Indie music history is littered with the broken wrecks of “next big thing” bands, destined for greatness and thrust onto the bright cover of the NME before anyone actually wanted to hear them. Certainly, for every Arctic Monkeys or Libertines, there’s a Terris or a Menswear lurking in the magazine’s all but forgotten shadows. Few bands, though, can be less deserving of a place in the spotlight than The Horrors, who graced the NME as cover-stars just a month or two ago.
The Horrors are one of those bands that seem to represent the very worst kind of style over substance, designer hype. They come on the back of all the right manufactured record company build up, have the expensive haircuts and trendy threads, and to tell the truth, not a lot else. The band’s main gimmick, apart from the Vince Noir-like gravity defying hair, is that they seem to be presented as some kind of black-clad goth-punk revivalists who dress like corpses at a roller disco and play hysterical garage-punk thrashes that sound like the Cramps and the Damned.

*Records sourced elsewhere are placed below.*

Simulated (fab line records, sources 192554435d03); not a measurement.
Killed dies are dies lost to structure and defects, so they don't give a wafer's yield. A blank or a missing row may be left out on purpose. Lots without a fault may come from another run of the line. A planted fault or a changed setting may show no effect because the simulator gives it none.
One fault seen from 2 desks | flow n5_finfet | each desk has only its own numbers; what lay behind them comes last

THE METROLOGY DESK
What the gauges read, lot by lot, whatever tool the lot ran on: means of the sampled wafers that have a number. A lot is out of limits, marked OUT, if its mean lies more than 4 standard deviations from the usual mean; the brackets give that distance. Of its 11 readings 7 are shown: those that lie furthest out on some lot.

The thing is, even a movement rooted in cartoon darkness like goth at least came with a bit of authenticity. You might well have grown out of it by the time you were 17, but most goths still had the commitment to hang around in a few graveyards and drink the odd snakebite in the meantime. The Horrors, on the other hand, offer a completely clean-cut, watered-down, designer-label version of everything they touch. As for the music — well, surprise, surprise — it’s shit. There’s an admirable attempt to keep the songs on The Horrors EP short, jagged, and over before you notice where the riffs have been nicked from, but that’s about as good as it gets.
The ’60s garage thrashes come straight out of the handbook — with only the demented Vox organ on “Death at the Chapel” sounding remotely interesting. “Crawdaddy Simone” and “Jack the Ripper” are both limp cover versions of great, dumb songs that are reduced to little more than shock-rock karaoke here. “Jack the Ripper” in particular lacks the eerie tone of Screaming Lord Sutch’s original, as well as any of the incendiary fire the White Stripes injected into the song. As for the Horrors originals, both “Sheena is a Parasite” and “Death at the Chapel” are generic-beyond-belief pop-punk songs, which for all the twisted darkness the bands image alludes to, are devoid of any sort of menace or shade. Only the last track here, “Excellent Choice”, with its discordant, slightly unsettling vocals and Cramps-like rhythm, hints at anything decent to come from the band.
The worst thing about this EP is that it should be great. The band could have taken all that dark, kitsch, B-Movie style, dressed it up and produced some squalling, dumb, funny pop anthems. There’s clearly already enough about the Horrors and particularly, their posing, zombified frontman, Faris Badwan (yep, seriously), to ensure they receive the almost frenzied attention they’re currently getting. Besides, as shown up by this review, there’s nothing like a bunch of public schoolboys playing at being rock stars to get peoples backs up when they should know better. And really, all of this would be great if the Horrors actually had the tunes to back up the hairdos. The truth is, though, the Horrors can’t help but reek of a band that have fallen into the trap of receiving too much attention and hype before they had anything worth listening to. Their shelf life as “band of the moment” might be limited, and their time might very definitely be now — but maybe it wouldn’t be such a bad idea for the Horrors to keep the image and scurry back to the Batcave to spend and a little less time playing with the hairspray, and a bit more time writing some decent songs.